Talladega business owner Edward M. “Ricky” Hindman, 61, was sentenced to six months in federal prison after pleading guilty to structuring cash transactions, which is a crime.
According to the order signed Thursday by U.S. District Court Judge L. Scott Coogler, Hindman will serve six months at “an appropriate facility that is closest to Talladega,” followed by another six months of home detention. He is also not allowed to “incur any new debts or open any new lines of credit” without the permission of his probation officer until all obligations in the sentencing order are fulfilled. He will not, however, have to undergo regular drug tests.

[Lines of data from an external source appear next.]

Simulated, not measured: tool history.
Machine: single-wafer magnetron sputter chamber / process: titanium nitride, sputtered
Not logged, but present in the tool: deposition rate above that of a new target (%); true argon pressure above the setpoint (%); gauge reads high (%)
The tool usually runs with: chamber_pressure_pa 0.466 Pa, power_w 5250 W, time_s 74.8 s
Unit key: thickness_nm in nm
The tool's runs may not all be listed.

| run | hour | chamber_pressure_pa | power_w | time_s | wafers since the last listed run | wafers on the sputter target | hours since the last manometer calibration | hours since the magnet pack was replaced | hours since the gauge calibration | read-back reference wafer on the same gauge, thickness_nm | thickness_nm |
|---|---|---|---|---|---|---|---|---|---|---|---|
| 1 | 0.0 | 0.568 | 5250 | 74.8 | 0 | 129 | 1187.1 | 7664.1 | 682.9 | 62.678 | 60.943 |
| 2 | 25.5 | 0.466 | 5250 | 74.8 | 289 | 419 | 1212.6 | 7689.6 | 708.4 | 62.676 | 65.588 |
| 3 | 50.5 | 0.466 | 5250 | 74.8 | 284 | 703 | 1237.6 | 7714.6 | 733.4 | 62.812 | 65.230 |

Altogether, Hindman was sentenced to 36 months supervised probation after his release. He was also ordered to forfeit $119,400, plus a $20,000 fine, plus $100 per count, in this case just one.
According to the stipulation of settlement document released by the U.S. Attorney’s Office for the Northern District of Alabama along with the sentencing order, Hindman had previously forfeited $1,148,981.96 to the federal government, and in pleading guilty he agreed to waive any rights he might have had to contest that forfeiture.
Federal charges were filed against Hindman in the U.S. District Court in Birmingham in March, and the plea to the information was entered the same day. “Hindman acknowledges in the plea agreement that he intentionally structured, and directed others to structure, cash withdrawals at First National Bank Talladega in amounts less than $10,000 to avoid triggering the bank’s requirements to file a Currency Transaction Report with the U.S. Treasury Department on all transactions greater than $10,000,” according to a press release issued by the U.S. Attorney’s Office at the time. “Between Feb. 23, 2011, and March 5, 2011, Hindman wrote, or directed others to write, 16 checks payable to ‘cash,’ which were cashed at the Talladega bank, according to his plea agreement. All the checks were just below the reporting requirement amount and totaled $119,400. The cash withdrawals were used to fund the operation of Hindman’s salvage yard, according to the plea.”
U.S. Attorney spokeswoman Peggy Sanford explained that the information issued in March was separate from a two count indictment handed down in February alleging structuring between Jan. 28, 2009, and April 8, 2011, and Aug. 5 and March 5, 2012. Total forfeiture requested in these two cases totaled almost $8.5 million.
Based on the plea agreement, Sanford said the previous indictment would be dismissed once Hindman is sentenced on the information in June. The maximum sentence for structuring is 20 years in prison and fines up to $500,000, in addition to any restitution and forfeiture.